Drop by drop, I fall from the sky,
laughing as I come to the earth

- Sushma


Translation of what is written above:

If I were rain,
I would jump from the sky and join the wells, seas and other water bodies.
If I were rain,
I'd be a lot of help to the people.

If I were a rain drop,
You can see me only during the rainy season.
Now it is summer!
So you can only see me in the tanks.

- Manjula

Aim: To bring about a feeling of connect and ownership for their water tanks and water

To get the community interested in what the students are working on by doing something novel that attracts their attention

To get the larger school community involved and feel a sense of ownership for something they are part of and have to maintain

Activity: All the students in school could come together with interested teachers and parents to just paint their water tank. An act like this allows them to personalise their plain, boring looking tank and also make them feel like it is a part of them, their work. Working together, with the community might give the community a feeling of joint ownership. They all can come together and help each other maintain the tanks that are going to provide them with clean water to drink.

Lokesh laying his foundation in chalk! Then they went over it using the paints.

Their own rainwater harvesting system

Sushma is falling as rain into containers that can hold her.

All done with Gopal falling down as honey!

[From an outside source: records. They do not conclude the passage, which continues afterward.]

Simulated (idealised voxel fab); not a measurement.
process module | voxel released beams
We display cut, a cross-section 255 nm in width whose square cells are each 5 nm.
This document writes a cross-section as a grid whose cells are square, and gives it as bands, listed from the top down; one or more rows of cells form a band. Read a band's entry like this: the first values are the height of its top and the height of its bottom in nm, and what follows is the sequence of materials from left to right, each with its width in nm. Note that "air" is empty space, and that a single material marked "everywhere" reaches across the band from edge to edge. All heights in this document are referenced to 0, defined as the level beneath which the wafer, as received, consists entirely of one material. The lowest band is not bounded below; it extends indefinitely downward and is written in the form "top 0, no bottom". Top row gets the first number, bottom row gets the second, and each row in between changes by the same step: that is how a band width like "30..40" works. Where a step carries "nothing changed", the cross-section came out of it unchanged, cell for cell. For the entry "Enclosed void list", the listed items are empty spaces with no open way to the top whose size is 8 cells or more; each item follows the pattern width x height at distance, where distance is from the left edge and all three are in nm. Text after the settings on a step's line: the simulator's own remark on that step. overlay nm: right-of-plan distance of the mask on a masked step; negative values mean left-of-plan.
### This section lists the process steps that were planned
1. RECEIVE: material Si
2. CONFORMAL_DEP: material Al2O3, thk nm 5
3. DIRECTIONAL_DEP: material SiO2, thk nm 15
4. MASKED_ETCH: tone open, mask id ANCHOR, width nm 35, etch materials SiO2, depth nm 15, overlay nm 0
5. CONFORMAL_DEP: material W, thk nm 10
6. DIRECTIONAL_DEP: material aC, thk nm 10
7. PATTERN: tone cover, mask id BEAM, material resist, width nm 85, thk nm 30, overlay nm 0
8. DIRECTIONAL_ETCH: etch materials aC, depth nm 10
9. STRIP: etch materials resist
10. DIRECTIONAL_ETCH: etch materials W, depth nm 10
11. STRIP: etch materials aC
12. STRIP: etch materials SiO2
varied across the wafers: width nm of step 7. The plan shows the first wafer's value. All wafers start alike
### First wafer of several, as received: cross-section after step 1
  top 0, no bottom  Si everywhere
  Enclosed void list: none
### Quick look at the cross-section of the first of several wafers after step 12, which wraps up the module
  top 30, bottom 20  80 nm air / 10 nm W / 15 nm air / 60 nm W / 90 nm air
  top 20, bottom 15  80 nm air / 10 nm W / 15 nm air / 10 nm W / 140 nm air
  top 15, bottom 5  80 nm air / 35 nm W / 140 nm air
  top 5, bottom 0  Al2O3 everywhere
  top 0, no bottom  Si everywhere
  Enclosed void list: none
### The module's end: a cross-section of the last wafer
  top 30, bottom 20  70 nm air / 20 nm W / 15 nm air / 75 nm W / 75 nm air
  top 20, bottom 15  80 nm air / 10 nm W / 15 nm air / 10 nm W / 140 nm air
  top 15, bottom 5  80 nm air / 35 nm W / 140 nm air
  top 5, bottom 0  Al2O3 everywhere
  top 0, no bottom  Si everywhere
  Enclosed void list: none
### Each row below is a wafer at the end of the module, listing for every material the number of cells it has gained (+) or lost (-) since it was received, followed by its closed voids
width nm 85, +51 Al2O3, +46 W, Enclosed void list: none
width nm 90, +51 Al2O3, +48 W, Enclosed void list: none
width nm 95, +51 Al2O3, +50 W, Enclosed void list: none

Manjula getting drenched in the rain

We even got the principal to come and paint his rain! The next day, people in the neighbouring village asked me if I had painted the tank and mentioned that they had seen it as they were passing by the school. I felt so happy! I told them that it was all done by the students and they appreciated it. The students even marked their sectors with their initials and showed their 8th and 10th standard friends what they had drawn. They kept re-visiting their art work through the day.

Started building!

They have started building the rainwater harvesting tanks at the school! The students help already by watering the cement structure everyday. We all poured buckets of water to keep the tank wet. It will take another month to be fully done, then they get clean water! This tank's capacity is about 32,000 litres.Thanks to the students from Trinity college who decided to give their grant to build tanks in schools in this area. It would have been ideal to paint this tank, but while waiting for it to get done, we painted the other big water tank at the school.

Let's test

Using the fluoride testing kit, we went around a village (Killarlahalli) and tested various water samples and stamped the source, depending on whether the water was drinking-worthy or not.

Aim: To spread awareness about fluoride and the amount of fluoride in different water sources.

To make facilitators and students work together (Could even be an informal data collection activity)

To get the community interested in what the students are working on/doing

To get them to realise that rainwater is a good alternative and that they should drink that instead

Activity: The students could be split into 2 groups, or more- depending on the number of facilitators available. They get one fluoride testing kit each. They can walk around the village and neighbouring villages and test various water samples with the kits they are provided.(The previous exercise would have helped them identify various sources where they get water from). They could draw from this and test water from the taps in their homes, the kere’s, the well water that they all drink and even the water in the tank in the school. They can compare the fluoride levels in each of these water sources and see how much higher than the permissible levels it is.

To leave a mark and make it slightly more interesting (drawing from guerrilla art), each time they test a source, they can leave a smiley or a sad face sticker near the source, depending on weather the fluoride level is above or below the permissible level. This might be a small way to get the larger community attracted to this as well. If someone sees this, they might react to it and ask around what this is about. This might lead to in-direct awareness through the children and also create dialogue.

These are the water smiley stickers that I am going to ask them to stick on the different water sources, depending on weather they have permissible amounts of fluoride or not.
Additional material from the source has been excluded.